Security fences and barricades are in place, foreign journalists are wandering around and thousands of police officers are in Oslo as Norway’s capital welcomed Nobel Peace Prize winner and US President Barack Obama on Thursday. The mood, despite all the uniforms and blocked streets, was surprisingly peaceful.

Curious Norwegians joined tourists and visiting press corps who were snapping photos outside the Grand Hotel, as security crews mounted bullet-proof glass around the balcony where Obama is expected to wave to the crowds Thursday evening.

Others wandered along the route he’ll take, from the hotel to the Nobel Institute to the Royal Palace and City Hall, where the Peace Prize ceremony will begin at 1pm on Thursday.

The large plaza on the harbour side of City Hall has also been cordoned off, but the nearby Nobel Peace Center hopes it won’t put off the public from coming to visit. Staff at the center had hoped Obama himself would drop by, but his stay in Oslo will be so brief that the visit along with many other hoped-for appearances have been dropped.

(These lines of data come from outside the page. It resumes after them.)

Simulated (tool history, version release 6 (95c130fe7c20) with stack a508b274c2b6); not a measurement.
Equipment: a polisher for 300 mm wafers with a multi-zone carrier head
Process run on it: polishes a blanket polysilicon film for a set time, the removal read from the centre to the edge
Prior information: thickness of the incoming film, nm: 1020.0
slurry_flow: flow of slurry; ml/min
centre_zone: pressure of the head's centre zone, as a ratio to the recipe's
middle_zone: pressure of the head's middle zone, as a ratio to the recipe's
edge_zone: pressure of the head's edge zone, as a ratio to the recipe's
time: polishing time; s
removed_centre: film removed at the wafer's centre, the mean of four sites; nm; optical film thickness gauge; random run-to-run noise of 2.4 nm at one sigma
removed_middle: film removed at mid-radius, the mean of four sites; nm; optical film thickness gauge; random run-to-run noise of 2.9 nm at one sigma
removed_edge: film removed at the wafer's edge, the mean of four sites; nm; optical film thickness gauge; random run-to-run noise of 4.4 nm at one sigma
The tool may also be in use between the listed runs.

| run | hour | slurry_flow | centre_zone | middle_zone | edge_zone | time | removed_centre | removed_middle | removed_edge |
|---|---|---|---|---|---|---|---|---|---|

That led to political rumbling in Norway on Wednesday, with some members of Parliament criticizing the Norwegian Nobel Committee for awarding the Peace Prize to Obama and wondering whether it’s worth all the expense and fuss that it’s caused.

Some questioned whether the committee has damaged the reputation of the prize or done Obama a disfavor by heaping even more expectations on him.

Several have complained that former Labour Prime Minister Thorbjørn Jagland, who now heads the Norwegian Nobel Committee and is secretary general of the Council of Europe, pushed through the award to Obama to make a spectacular start to his own term on the committee. It’s made up of persons appointed by the Parliament and must reflect the Norwegian Parliament’s political make-up.Jagland has defended the choice of Obama earlier but declined comment in recent days.

Newspaper Dagsavisen reported on Wednesday that two-thirds of Americans questioned don’t think Obama deserves the prize either. Only 25 percent do, according to a poll conducted by Quinnipiac University Polling Institute.

The results were so poor, wrote Dagsavisen , that Obama may be glad that the Peace Prize ceremony takes place when many Americans are still asleep.

Many agree, however, that Obama does meet the actual terms of Alfred Nobel’s will, which states that the Peace Prize should be awarded to the person who has done more than anyone else to create possibilities for peace.

The Norwegian Nobel Committee has stated that Obama has delivered a “vision” that has “revitalized” negotiations for nuclear disarmament, that he abandoned plans for placing rocket shields in Poland and the Czech Republic, that he’s reached out to countries like Iran and is actively working to improve all foreign relations and restore confidence in the US.

That, the committee believes, qualifies Obama for the award that the recipient himself has branded as “a call to action.”